17 Questions To Determine If You Truly Love Yourself

17 Questions To Determine If You Truly Love Yourself

I thought I loved myself

After decades of self-loathing, the constant self-criticism had stopped. Every once in awhile, I’d hear a voice in my head telling me, “You are beautiful”.

Then one day, my boyfriend told me he no longer loved me. I had tolerated his lack of initiative far longer than I should have, and I had given more to the relationship than I was receiving.

When you don’t love yourself enough

This break up shook me to the core. I had a to clear a lot of pain.   Suddenly, those old feelings of not being lovable came back in full force.

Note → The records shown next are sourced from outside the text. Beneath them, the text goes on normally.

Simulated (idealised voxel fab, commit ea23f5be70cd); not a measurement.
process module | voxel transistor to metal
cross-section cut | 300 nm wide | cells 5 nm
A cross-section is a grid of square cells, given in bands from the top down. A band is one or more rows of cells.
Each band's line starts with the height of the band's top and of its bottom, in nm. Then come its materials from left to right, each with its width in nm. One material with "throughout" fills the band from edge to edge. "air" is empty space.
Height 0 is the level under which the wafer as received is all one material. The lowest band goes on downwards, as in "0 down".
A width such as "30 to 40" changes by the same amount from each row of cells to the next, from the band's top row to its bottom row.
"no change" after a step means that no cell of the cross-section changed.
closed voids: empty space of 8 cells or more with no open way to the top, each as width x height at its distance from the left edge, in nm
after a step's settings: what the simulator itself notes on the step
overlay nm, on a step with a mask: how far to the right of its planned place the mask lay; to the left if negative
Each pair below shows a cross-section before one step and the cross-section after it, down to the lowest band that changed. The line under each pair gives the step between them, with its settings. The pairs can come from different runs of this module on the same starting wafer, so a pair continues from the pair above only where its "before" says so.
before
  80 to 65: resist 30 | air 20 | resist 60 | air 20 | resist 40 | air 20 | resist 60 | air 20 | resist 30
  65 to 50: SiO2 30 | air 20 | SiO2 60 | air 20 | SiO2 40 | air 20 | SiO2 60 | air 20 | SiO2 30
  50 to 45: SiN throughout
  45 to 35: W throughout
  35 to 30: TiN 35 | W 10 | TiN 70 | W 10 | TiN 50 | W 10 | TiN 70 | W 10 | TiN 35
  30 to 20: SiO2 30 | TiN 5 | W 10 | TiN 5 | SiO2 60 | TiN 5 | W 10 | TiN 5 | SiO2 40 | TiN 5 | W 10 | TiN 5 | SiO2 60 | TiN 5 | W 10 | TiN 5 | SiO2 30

In releasing my pain, I began to ask myself these questions:

1.  ) While my mind knew that the relationship was over, I had a very hard time letting go and accepting that he wasn’t returning.   There was a strong part of me that kept wishing I could win him back. I realized in releasing this that I valued his opinion of me more than my own!  I let him be the deciding determination of whether I was lovable! Why had I given him so much power?

2.) I was ashamed of my behavior in the relationship. Why had I not been able to see that he wasn’t doing his part? Why did I allow myself to be in a relationship that was so one-sided?   Did I love him more than my own dignity and respect for myself?  Why couldn’t I trust him to love me just as I am?  Why couldn’t I leave a relationship that wasn’t mutual?

This experience proved to me that I had more work to do. Clearly, I didn’t love myself enough to have the kind of relationship I wanted.

I wish I had realized this long before.  Who knows what kind of relationships I could have had if I had loved myself as much as I wanted others to love me?

I realized there are so many of us either stuck in unhappy relationships or unsatisfying relationship patterns.  And not loving ourselves enough is a key underlying reason why.

So what should we be asking ourselves to determine if we love ourselves?


Here are 17 questions to determine how much you love yourself:

For questions 1-9 below, give yourself a score from 0 (no) to 5 (yes) to indicate how strongly you feel:

  1. When you make a mistake, can you forgive yourself?
  2. Do you believe you are worthy of having the relationship with the man/woman you want?
  3. Do you feel worthy and deserving of what you really want in your life?
  4. Do you feel that you can be loved if you are being your true self?
  5. Do you feel that you can be loved if you speak your mind?
  6. Can you set healthy boundaries to be clear about what you will and will not tolerate?
  7. Do you treat your body well? (ie get enough exercise, healthy food, sleep)?
  8. Do you allow yourself time to renew, have fun, and for self-care?
  9. When others express love or appreciation, are you able to embrace it?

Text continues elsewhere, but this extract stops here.